Oct. 3, 2018 EAS Presidential Alert test

Sean Donelan sean at donelan.com
Tue Oct 9 22:34:25 UTC 2018


On Tue, 9 Oct 2018, Aaron C. de Bruyn wrote:
> Sure--I totally agree.  But we don't build smoke detectors into our
> cell phones because that's not a very good use case.  And I'm not
> aware of weather alerts being broadcast to cell phones without having
> an app installed, and it's unreliable.  (Although some already have
> AM/FM radios in them...)

Since 2011, WEA has been used for over 30,000 weather alerts including 
tsunami, tornado, extreme wind, hurricane & typhoons.  Unless you turn 
alerts off on your cell phone. iPhone 5 (iOS 6 and later) includes WEA.

https://www.weather.gov/wrn/wea

Weather alerts are the largest catagory of Wireless Emergency Alerts on 
cell  phones. However, WEA is only used for the most severe weather 
alerts.  WEA is built into most smart cell phones, and overcomes the 
congestion issues with text based Apps on cell phones.

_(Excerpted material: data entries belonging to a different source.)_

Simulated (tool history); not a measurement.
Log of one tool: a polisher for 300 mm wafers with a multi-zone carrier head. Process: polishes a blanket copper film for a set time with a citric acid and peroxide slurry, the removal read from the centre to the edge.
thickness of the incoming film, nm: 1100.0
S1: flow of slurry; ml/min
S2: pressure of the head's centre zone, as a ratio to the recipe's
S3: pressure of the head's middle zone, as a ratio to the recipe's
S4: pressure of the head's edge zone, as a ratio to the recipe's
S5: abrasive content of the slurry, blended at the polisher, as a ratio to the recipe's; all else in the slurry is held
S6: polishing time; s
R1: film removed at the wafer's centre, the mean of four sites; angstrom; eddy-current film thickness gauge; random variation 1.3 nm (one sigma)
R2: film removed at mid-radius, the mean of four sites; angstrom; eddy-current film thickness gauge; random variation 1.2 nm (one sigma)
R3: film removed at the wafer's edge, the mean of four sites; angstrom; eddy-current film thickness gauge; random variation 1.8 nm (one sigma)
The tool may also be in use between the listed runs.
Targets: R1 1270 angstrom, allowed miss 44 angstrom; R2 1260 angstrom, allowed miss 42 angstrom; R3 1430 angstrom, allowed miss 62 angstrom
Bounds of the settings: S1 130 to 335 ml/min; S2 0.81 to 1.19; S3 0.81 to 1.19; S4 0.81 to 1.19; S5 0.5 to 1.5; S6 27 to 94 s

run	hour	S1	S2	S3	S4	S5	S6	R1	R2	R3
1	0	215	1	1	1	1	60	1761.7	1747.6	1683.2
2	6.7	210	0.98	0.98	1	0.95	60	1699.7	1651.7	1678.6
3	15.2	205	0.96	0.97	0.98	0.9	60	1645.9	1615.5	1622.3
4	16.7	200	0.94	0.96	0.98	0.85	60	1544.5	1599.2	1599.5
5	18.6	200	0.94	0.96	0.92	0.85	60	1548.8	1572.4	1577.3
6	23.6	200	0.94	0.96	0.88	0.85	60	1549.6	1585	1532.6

And we come full circle.  No single warning system works for everything. 
That's why its important to have multiple warning systems or warning 
communication channels.



Amazon Alexa is ahead of Google Assistant with weather warnings.  Alexa 
won't proactively warn you about tornados. But if you ask "Alexa, What's 
the weather?" Alexa will tell you when there is a tornado warning in your
area at that moment. Google Assistant only tells you the forecast, not 
information about active tornado warnings in your area.

Siri and Cortana are very far behind both Amazon and Google.